MPs may soon no longer seek the guidance from God or make references to the Queen or Jesus Christ in the daily prayer that opens Parliament.

Politicians are being consulted on the wording of the prayer, but that hasn't stopped new Speaker Trevor Mallard from opening Parliament this week in te reo Maori with words that translate to "Almighty God", before dropping references to the Queen and Jesus Christ.

The prayer that has opened the House for more than 50 years has been: "Almighty God, humbly acknowledging our need for Thy guidance in all things, and laying aside all private and personal interests, we beseech Thee to grant that we may conduct the affairs of this House and of our country to the glory of Thy holy name, the maintenance of true religion and justice, the honour of the Queen, and the public welfare, peace, and tranquility of New Zealand, through Jesus Christ our Lord. Amen."

MPs are divided on the issue.


Senior Labour MP Damien O'Connor, a Catholic, cautioned against change.

"They have to be careful that we don't move too far from processes that have kept this place in good stead in an ethical and moral and principled way," he told Radio NZ's Morning Report.

His colleague Aupito William Sio, a Mormon, had an open mind: "In this day and age, I think there's a strong feeling of people wanting the prayer to be more inclusive, recognising that many of my colleagues do not acknowledge the existence of Jesus Christ."

New Zealand First has opposed changing it in the past, and deputy leader Ron Mark said the caucus would discuss the issue next week - but he wanted to keep references to the Queen.

"I'm a commissioned officer and a royalist by nature, and New Zealand First has always had quite a conservative view on that."

Greens co-leader James Shaw was happy with Mallard's changes, and although senior National MP Amy Adams did not have an issue with the wording, she preferred something "more secular and reflecting New Zealand's diverse and tolerant nature".

"But I would certainly want to keep a reference to the Queen of New Zealand," Adams added.

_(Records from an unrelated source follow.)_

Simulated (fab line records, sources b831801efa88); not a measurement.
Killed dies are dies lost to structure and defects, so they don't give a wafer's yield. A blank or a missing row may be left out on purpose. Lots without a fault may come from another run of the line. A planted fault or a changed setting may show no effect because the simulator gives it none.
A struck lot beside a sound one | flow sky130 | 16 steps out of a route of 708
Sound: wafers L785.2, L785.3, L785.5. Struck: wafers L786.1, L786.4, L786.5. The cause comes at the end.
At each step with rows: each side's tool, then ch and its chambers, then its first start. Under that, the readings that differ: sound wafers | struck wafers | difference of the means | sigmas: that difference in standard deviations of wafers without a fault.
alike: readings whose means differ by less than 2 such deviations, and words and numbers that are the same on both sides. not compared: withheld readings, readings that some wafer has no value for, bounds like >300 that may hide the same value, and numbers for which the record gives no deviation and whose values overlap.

Mallard has the final say on the matter.


Changing the prayer has been debated before, most recently in 2014, when then-Speaker David Carter proposed wording that kept a reference to the Queen, but dropped "Almighty God", "true religion" and "Jesus Christ".

He eventually declined to change it after National and NZ First MPs objected. The Greens supported change, and Labour did not have a collective view.

In 2007, 63 per cent of MPs voted to keep the prayer unchanged.